Some daemon implemented in Java, running on Windows 7, copies files from one directory into another, while both source and target directory are a network share hosted by Windows Server 2016. Copying is done using Apache Commons IO and occasionally it happens that this process fails with the following stacktrace and a message reading somewhat like "no more files":
java.io.IOException: Es sind keine weiteren Dateien vorhanden
at java.io.WinNTFileSystem.canonicalize0(Native Method)
at java.io.WinNTFileSystem.canonicalize(Unknown Source)
at java.io.File.getCanonicalPath(Unknown Source)
at org.apache.commons.io.FileUtils.copyFile(FileUtils.java:642)
at org.apache.commons.io.FileUtils.copyFileToDirectory(FileUtils.java:587)
at org.apache.commons.io.FileUtils.copyFileToDirectory(FileUtils.java:558)
at de.am_soft.osgi.dokliste.eingaenge.impl.internal.Eingang.copyFilesToDbxmlFolders(Eingang.java:283)

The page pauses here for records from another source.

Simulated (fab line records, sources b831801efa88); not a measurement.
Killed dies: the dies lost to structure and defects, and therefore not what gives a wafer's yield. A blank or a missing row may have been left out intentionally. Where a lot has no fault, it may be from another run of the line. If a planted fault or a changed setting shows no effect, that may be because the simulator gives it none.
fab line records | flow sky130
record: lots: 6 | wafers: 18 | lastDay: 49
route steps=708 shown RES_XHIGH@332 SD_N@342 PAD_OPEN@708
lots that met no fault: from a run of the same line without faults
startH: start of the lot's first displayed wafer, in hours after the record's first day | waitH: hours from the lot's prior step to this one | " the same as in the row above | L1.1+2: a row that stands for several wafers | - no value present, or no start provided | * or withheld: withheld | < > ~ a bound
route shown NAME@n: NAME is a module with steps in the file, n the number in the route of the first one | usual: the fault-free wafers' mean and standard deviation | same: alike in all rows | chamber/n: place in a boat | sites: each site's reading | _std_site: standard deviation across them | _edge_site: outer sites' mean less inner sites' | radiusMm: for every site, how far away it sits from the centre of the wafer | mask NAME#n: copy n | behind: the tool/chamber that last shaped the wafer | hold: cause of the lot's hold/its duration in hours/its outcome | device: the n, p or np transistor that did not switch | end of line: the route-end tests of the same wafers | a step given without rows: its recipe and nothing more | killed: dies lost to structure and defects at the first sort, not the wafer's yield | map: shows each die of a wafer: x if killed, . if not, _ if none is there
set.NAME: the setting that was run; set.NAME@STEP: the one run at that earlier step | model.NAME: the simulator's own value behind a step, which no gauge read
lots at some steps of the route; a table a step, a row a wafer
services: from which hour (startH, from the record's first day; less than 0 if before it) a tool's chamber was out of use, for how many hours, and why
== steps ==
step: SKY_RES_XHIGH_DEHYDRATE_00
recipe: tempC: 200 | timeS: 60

Apache Commons IO uses the following code at line 642 and the line really only is the following if
, not the exception:
if (srcFile.getCanonicalPath().equals(destFile.getCanonicalPath())) {
throw new IOException("Source '" + srcFile + "' and destination '" + destFile + "' are the same");
}
So the problem is not with copying itself, but with generating canonical paths already. Using Process Monitor1 at the client where the daemon runs proves that as well. The following is the last event before the daemon clearly logs the above exception, tries to send error mails using Logback and stuff. The result of that event (NO MORE FILES
) perfectly well fits to the error message of the stacktrace:
10:12:06,6244515 integration.exe 6928 QueryDirectory \\HOST\SHARE$\DocBeam3\[...].zip NO MORE FILES Filter: 20191106-081920-[...].zip
Additionally, looking at former lines of ProcMon, it's sure that the exception happens for destFile
only. Executing the daemon on my local machine instead leads to the following logged event (NO SUCH FILE
) always:
19:08:03,7485947 java.exe 6232 QueryDirectory C:\Users\[...].zip NO SUCH FILE Filter: 20191022-143101-[...].zip
I've debugged the native methods and came across lastErrorReportable
, which explicitly checks for some special error codes and doesn't contain ERROR_NO_MORE_FILES
from the first event, while it does contain ERROR_FILE_NOT_FOUND
from the second one:
if ((errval == ERROR_FILE_NOT_FOUND)
|| (errval == ERROR_DIRECTORY)
|| (errval == ERROR_PATH_NOT_FOUND)
|| (errval == ERROR_BAD_NETPATH)
|| (errval == ERROR_BAD_NET_NAME)
|| (errval == ERROR_ACCESS_DENIED)
|| (errval == ERROR_NETWORK_UNREACHABLE)
|| (errval == ERROR_NETWORK_ACCESS_DENIED)) {
return 0;
}
So it seems like whenever ERROR_NO_MORE_FILES
occurs, canonicalizing a path simply gets aborted with an error instead of ignoring it like for the other errors:
if (!lastErrorReportable()) {
if (!(dst = wcp(dst, dend, L'\0', src, src + wcslen(src)))){
goto err;
}
break;
} else {
goto err;
}
The thrown exception fits pretty well to what I get, with the given message only being a fallback not used in my case:
if (rv == NULL && !(*env)->ExceptionCheck(env)) {
JNU_ThrowIOExceptionWithLastError(env, "Bad pathname");
}
The interesting thing now is that the daemon doesn't fail always on each and every file copy, but only sometimes, somewhat rarely. But if it fails it seems to have to do with other directories and files being available in the target directory already. While those are completely unrelated to the daemon and according to ProcMon those don't get iterated or stuff, their pure existance seems to make a difference already. If I simply delete all of those files and directories and empty the target directory this way, copying instantly succeeds again. That's interesting because having files and directories in the target directory in my local setup doesn't seem to have any influence: Copying never fails and especially the event logged by ProcMon NEVER is ERROR_NO_MORE_FILES
as well. After emptying the directory on the setup where the problem happens, ProcMon logs ERROR_FILE_NOT_FOUND
again as well.
So it seems that for some reason under some currently unknown circumstances, Windows decides to use ERROR_NO_MORE_FILES
as last error in the calls to FindFirstFileW
used by wcanonicalize
. Because Java doesn't have that on its exception list, copying fails in those circumstances, even if it seems to be a perfectly valid situation. I don't see any real error otherwise.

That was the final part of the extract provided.